The UK’s Department for Culture, Media and Sport, the government body responsible for libraries in England and Wales, has issued a “statistical release” in partnership with the UK Arts Council, “Taking Part focus on: libraries.” The new release states that: “In the year ending September 2015, 33.9 per cent of all adults had used a public library service in the 12 months prior to being interviewed. This is a significant decrease since data collection began in 2005/06.” The actual figure quoted for the falloff in UK library usage over the past decade is 14.3 percent, with some demographics showing greater falloffs – for instance, 16-to-24-year-olds registering a dropoff closer to 25 percent.
The release also states that: “The most common reason for a decline in library use was
having less free time, cited by 25 per cent of adults whose frequency of use decreased… A further 17 per cent of adults said that their reduced use of library services was due to buying or getting books elsewhere and 12 per cent said that they were now reading E-books instead.”
The issue with this release is not so much the accuracy of the data itself as the source – and the context, including the timing. Contrast the BBC’s March 2016 dataset on “the extent of losses to public library services and paid staff since 2010” picked up by the Chartered Institute of Library and Information Professionals (CILIP), the UK’s professional body for librarians. CILIP Chief Executive Nick Poole said of these figures: “The BBC has responded with a comprehensive investigation to evidence the scale and nature of changes to the public library service over the past 5 years, which independently verifies data and figures about services nationally that had previously been contested. The statistics published by the BBC today, showing the closure of 342 UK public libraries and the loss of a quarter of paid library staff jobs since 2010, demonstrate again the damage caused by hastily implemented austerity and devolution policies without a robust strategic plan for libraries.”

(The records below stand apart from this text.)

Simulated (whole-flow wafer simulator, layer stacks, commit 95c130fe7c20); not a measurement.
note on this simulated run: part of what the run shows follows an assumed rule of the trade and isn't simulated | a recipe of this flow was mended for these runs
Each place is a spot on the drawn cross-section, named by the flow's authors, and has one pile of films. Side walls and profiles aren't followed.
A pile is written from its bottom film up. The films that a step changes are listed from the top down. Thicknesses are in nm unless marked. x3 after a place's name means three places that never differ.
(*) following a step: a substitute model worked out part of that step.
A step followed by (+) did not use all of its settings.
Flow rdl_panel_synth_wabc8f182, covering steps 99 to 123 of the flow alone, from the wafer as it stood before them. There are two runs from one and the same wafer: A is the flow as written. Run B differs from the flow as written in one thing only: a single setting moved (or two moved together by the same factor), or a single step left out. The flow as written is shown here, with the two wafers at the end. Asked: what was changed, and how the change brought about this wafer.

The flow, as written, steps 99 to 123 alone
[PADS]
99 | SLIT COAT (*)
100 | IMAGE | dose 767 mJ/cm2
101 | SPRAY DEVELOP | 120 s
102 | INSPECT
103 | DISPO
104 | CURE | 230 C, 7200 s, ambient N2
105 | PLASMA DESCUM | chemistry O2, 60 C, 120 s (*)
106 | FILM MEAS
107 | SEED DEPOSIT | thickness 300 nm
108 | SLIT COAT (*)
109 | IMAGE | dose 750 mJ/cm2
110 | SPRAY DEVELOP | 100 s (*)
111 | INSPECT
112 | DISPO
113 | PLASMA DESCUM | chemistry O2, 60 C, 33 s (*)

Remember also that CILIP helmed a campaign for a vote of no confidence in Ed Vaizey, then UK Minister for Culture, Communications and Creative Industries with responsibility for libraries, for his failure of his statutory duty to ensure proper library services. Vaizey’s successor in the office, John Whittingdale, is currently courting controversy over the renewal of the charter for the BBC – an institution that arguably rivals libraries and librarians in public esteem, and comes way ahead of politicians. Hence, almost any communications coming out of this Department are open to suspicion as being more or less politicized. And the report’s debut just one month after the BBC’s dataset is, to say the least, striking. Plus, it’s a total no-brainer to conclude that the reason people use libraries less is because there are less libraries to use.
So what purpose could the statistical release serve? Surely not a pretext to cut funding for libraries further, on the grounds that fewer people are using them? Or to legitimize the government’s lack of support for library services, on the same basis? Anyway, for those who feel ready to take the statistics at face value, the report is rich in detail.